Explain why time complexity for summing digits in a number of length N is O(logN)

Question

Here is the code:

int sumDigits(int n) {
    int sum = 0;

    while (n > 0) {
        sum += n % 10;
        n /= 10;
    }

    return sum;
}

I understand this code, and that the code will take the ones place digit, add that digit to sum, and remove that digit. It keeps doing this until n is equal to 0, at which point it will return sum. Intuitively the runtime will be the number of digits in number N. But I do not understand why this time complexity is O(logN). I thought it was O(N).

Even with explanation like: "A number with d digits can have a value up to 10^d. If n = 10^d, then d = log n. Therefore runtime is O(logN)." does not totally click.

I follow the first part that if d is say 3, then value < 10^d == value < 1000. Meaning max value is 999 with a number of length 3, which I agree with. But after that, when they make the connection that if n = 10^d, I do not understand how 1) they knew to make that equality and 2) how this makes the complexity O(logN) rather than O(N).

Answer 1

The complexity is proportional to the number of digits. After all, if there are 2,351 digits in the number, the while loop will iterate 2,351 times.

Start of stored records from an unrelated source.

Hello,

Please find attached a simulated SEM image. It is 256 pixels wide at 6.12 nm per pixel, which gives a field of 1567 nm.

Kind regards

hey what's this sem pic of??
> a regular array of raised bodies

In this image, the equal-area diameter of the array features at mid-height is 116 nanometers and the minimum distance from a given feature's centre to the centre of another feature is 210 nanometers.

So the question boils down to, "how many digits are there in N, asymptotically?". A number with d digits is between 10^(d-1) inclusive and 10^d exclusive. In other words, let d be the number of digits in N, and we have the inequalities 10^(d-1) <= N < 10^d. Taking a logarithm, we have d-1 <= log(N) < d. (We can maintain the inequalities because logarithms are monotonic.) Adding 1 to the left inequality gives d <= log(N) + 1, and combining with the previous result, we have log(N) < d <= log(N) + 1. That is, we've upper-bounded and lower-bounded the number of digits d by terms that are O(log(N)).

The above shows that the number of digits is O(log(N)), or more precisely Theta(log(N)). The time complexity is the same since it's proportional to the number of digits.